Hi, I am trying to analyze a previously published study in qiita (Qiita) as part of a class. It appears to have six prep templates that make up the 1500 samples. I assume they must have added each sequencing lane/run as a prep template.
I am using the 150bp deblur feature tables (the ref-hit outputs). I am a little unclear about how to merge seqs.fa files in order to build a phylogenetic tree.
I would like to clarify some things based on this previous thread
Just to clarify, the reference-hit.seqs.fa files include all sequences, or is it just the representative set?
Put another way - In the command that Daniel suggests, am I inputing the reference-hit.seqs.fa that includes all sequences in the entire feature table (not just unique) and getting an output of rep seqs?
qiime tools import --input-path reference-hit.seqs.fa --output-path rep-seqs.qza --type FeatureData[Sequence].
My major question here is how do I make a single phylogenetic tree using the six reference-hit.seqs.fa files that I will download from the six prep template files on qiita?
indeed, Qiita stores each different processing as a separate “prep”. This can be either different sequencing run or different sequencing conditions (e.g. the use of different primers)

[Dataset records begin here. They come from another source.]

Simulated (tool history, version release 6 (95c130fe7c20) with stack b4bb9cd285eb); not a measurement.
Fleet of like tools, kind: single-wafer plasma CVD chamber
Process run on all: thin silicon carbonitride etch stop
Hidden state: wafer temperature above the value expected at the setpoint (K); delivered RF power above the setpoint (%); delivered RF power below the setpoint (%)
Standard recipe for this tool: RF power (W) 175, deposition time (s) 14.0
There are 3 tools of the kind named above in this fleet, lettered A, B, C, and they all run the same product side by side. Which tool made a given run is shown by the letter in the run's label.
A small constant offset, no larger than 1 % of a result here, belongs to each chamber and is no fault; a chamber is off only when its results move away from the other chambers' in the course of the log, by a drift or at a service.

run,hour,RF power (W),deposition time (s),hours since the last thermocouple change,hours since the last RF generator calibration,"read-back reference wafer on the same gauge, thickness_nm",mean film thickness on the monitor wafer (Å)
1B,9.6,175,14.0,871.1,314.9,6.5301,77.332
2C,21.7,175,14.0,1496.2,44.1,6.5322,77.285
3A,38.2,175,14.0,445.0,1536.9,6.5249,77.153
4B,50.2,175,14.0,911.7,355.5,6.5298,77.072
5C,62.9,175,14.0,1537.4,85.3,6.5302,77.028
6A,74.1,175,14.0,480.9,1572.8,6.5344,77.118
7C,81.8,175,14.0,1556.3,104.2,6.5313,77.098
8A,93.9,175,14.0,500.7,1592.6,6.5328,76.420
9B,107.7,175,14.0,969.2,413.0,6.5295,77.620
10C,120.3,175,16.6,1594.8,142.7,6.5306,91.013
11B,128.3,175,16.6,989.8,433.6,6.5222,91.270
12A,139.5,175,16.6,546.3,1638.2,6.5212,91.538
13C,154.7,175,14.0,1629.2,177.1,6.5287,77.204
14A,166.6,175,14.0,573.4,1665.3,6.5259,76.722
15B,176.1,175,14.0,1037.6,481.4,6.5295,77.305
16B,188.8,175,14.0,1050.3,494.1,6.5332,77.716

if you want to build your tree from reference-hit.seqs.fa files alone, a way to go would be to merge all of the fasta files together first
Just to complement @tomasz’s reply. Note that you can create a meta-analysis (combine all the bioms) and generate a single BIOM for all the studies, once you have that file, you can follow this example to get a phylogenetic tree: Importing deblur data from QIITA.